Gospel scholars, like all scholars, realize that convenient answers may not always be immediately forthcoming. We would like to know many things about Moses' Hebrew or about life in other galaxies, but answers are not always presently available. Scholars humbly recognize that some problems must be put on a shelf, not forgetting them, but waiting for further information to be found.
Twenty-five years ago, in a graduate seminar, I asked an esteemed New Testament scholar if anyone knew anything about the Jewish background of Caiaphas's argument that "one man should die for the people, and that the whole nation perish not" (John 11:50). I wanted to know the background of that rubric, because we encounter the same principle six hundred years earlier in 1 Nephi 4 with Nephi's slaying of Laban. The New Testament scholar said that he was not aware of anywhere else that this policy or rationale could be found. Concurring with Raymond Brown, he considered it merely a commonsense maxim. I put the question on a shelf for twenty years, but did not forget it. Five years ago, I ran across a recently published study by Roger D. Aus, tracing in great detail the legal history of this principle back into Jewish and biblical sources to an amazing degree (Scholars Press, 1992).
How little people had known about the subject only a few years earlier! Now it is clear that during Nephi's own lifetime, this legal concept was invoked in justifying high political decisions.
Finally, let me say that good scholars have many goals on their radar screen at one time. By keeping many good questions in mind, and by reading and listening widely, answers can show up in the most unexpected places. In scholarship, serendipity is far less accidental than most people think. In a gospel scholarly setting, one may readily agree, with Elder Neal A. Maxwell, that "there are no coincidences." There is purpose and order in the way God works with our minds as well as our spirits. If people go to a sacrament meeting, conference, or Sunday School class looking for nothing, that is usually all they will find.
Good questions are hard to come by. But without them, our study is largely aimless.
Reading the Scriptures
Nothing is more important in becoming a gospel scholar than reading the scriptures. Gospel scholarship is thoroughly grounded in the four standard works. While the words of the living prophets are our source of modern-day direction, the scriptures are essential for gospel scholarship. Knowing what the scriptures say, why they say what they say, and knowing what the original meaning of any passage of scripture was is the point of departure for understanding how modern revelation has utilized, adapted, and sometimes superseded specific scriptural provisions that were applicable in earlier days. Most of the messages of the living prophets, including General Conference addresses, begin with a knowledge of the scripture
Gospel scholarship reads the scriptures very closely. Little details are important in scholarly discussions, even though they may not be of eternal gospel earthshaking significance. It has been said that God is in the details. This applies to gospel scholarship.
Words
I go back, most often, to individual word studies as my point of departure. Words are the building blocks of sentences, chapters, and eventually books. What do the scriptural words mean?
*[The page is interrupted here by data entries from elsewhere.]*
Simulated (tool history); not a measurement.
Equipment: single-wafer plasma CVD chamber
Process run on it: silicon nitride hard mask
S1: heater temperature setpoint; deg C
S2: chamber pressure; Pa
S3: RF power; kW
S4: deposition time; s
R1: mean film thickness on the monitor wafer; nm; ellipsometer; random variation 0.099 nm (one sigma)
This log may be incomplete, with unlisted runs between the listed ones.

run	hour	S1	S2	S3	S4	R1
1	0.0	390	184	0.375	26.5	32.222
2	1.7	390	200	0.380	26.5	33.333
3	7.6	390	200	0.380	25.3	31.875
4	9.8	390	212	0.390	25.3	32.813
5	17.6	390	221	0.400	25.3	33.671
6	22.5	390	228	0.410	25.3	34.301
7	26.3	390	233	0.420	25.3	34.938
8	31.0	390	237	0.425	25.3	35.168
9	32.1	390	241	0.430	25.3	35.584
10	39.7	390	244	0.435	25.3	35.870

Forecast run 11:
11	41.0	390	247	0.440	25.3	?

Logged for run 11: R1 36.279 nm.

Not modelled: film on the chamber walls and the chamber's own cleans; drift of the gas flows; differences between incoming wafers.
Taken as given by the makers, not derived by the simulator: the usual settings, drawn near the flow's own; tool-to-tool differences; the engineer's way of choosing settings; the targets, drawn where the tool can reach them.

A gospel scholar needs to know as much English, Greek, and Hebrew as possible. This does not mean that every gospel scholar must be expert or even proficient in working with these languages, but even the amateur must be willing to invest time studying words and languages in order to work with the dictionaries, concordances, commentaries, computer programs, and many other tools that are readily available to most readers. All students should be acutely aware of the need to listen for such information in scholarly discourse and to withhold final judgment until questions about the original intent of the words in the scriptures have at least been asked and checked out.
Sometimes these little points help us in understanding the narrative. For example, when Mary places Jesus in a manger because there was no room in the "inn" (Luke 2:7), the Greek word behind this translation probably does not refer to a public house, a pandochion, like a hotel or motel, but rather to a guest room in a private home, a kataluma. Interestingly, the Greek word kataluma appears only in two episodes in the Gospels, the first time in the infancy narrative of Luke and the second time in the passion narrative (Mark 14:14; Luke 22:11). When Jesus and his disciples needed a room in which to eat together at the Last Supper, they borrowed a man's kataluma, his guest room, for the occasion. Apparently, Mary and Joseph preferred to move into the stable portion of their ancestral Bethlehem home rather than share its crowded guest room with other relatives. But it does not appear that some unmentioned innkeeper rudely turned them away.